Also, the fact that Google has been making some impressive moves to strengthen its wearable business could provide another basis for a rivalry with Microsoft. According to Statistics Portal, wearable technology in the future is estimated to be worth some $12.6 billion. Aware of this opportunity, Microsoft is about to develop a smart watch to gain from it. Google is introducing Android Wear, a version of its mobile operating system designed specifically for wearable devices.
One key growth driver that is supplementing Microsoft’s growth in a big way is the business customers segment. Customers continue to make Windows their overwhelming platform of choice. Windows Pro and Windows Licensing revenues grew in the recent quarter. Also, Microsoft’s U.S. search share grew to 18.6%. In addition, Microsoft Office 365 is now on an annual revenue run rate of $2.5 billion, and Azure's revenue grew over 150%.

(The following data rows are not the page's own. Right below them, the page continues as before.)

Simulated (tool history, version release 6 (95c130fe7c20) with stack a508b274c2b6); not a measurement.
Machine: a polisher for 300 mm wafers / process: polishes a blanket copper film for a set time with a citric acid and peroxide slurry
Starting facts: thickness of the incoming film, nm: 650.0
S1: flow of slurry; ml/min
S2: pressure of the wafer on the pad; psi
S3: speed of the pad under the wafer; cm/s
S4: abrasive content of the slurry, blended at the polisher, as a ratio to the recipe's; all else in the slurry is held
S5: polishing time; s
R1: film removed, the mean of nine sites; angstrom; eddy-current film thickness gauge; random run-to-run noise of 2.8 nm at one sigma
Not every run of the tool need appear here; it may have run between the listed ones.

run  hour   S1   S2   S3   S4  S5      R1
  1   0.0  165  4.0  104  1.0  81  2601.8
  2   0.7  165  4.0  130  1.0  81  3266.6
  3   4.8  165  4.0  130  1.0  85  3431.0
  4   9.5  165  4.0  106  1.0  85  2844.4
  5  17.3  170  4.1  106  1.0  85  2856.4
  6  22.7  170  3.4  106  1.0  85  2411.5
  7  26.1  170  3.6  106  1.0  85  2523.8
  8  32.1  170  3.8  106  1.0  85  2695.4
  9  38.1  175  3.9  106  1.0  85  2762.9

With the addition of Nokia’s mobile technologies, Microsoft will enhance its device capabilities. Internationally, the company plans to extend the unique entertainment potential of Xbox One, particularly in markets outside of the U.S. Microsoft is strengthening its relationships in China, striking a deal with Chinese security vendor Qihoo 360 in the development of mobile internet and artificial intelligence technologies. Microsoft was recently ranked by International Data Corp. as the first among competitors in Latin America for cloud computing products. Microsoft snatched up European mobile ad firm ScreenTonic with the intention of integrating its capabilities into the tech giant’s adCenter.
All in all, Microsoft looks well-positioned going forward. The stock doesn’t look too expensive at 14 times forward earnings. A dividend yield of 2.70% makes the deal sweater. Throw in the prospects from the Nokia acquisition, an uptick in the cloud market, and the value proposition of Xbox One, and it becomes clear that Microsoft is a winner.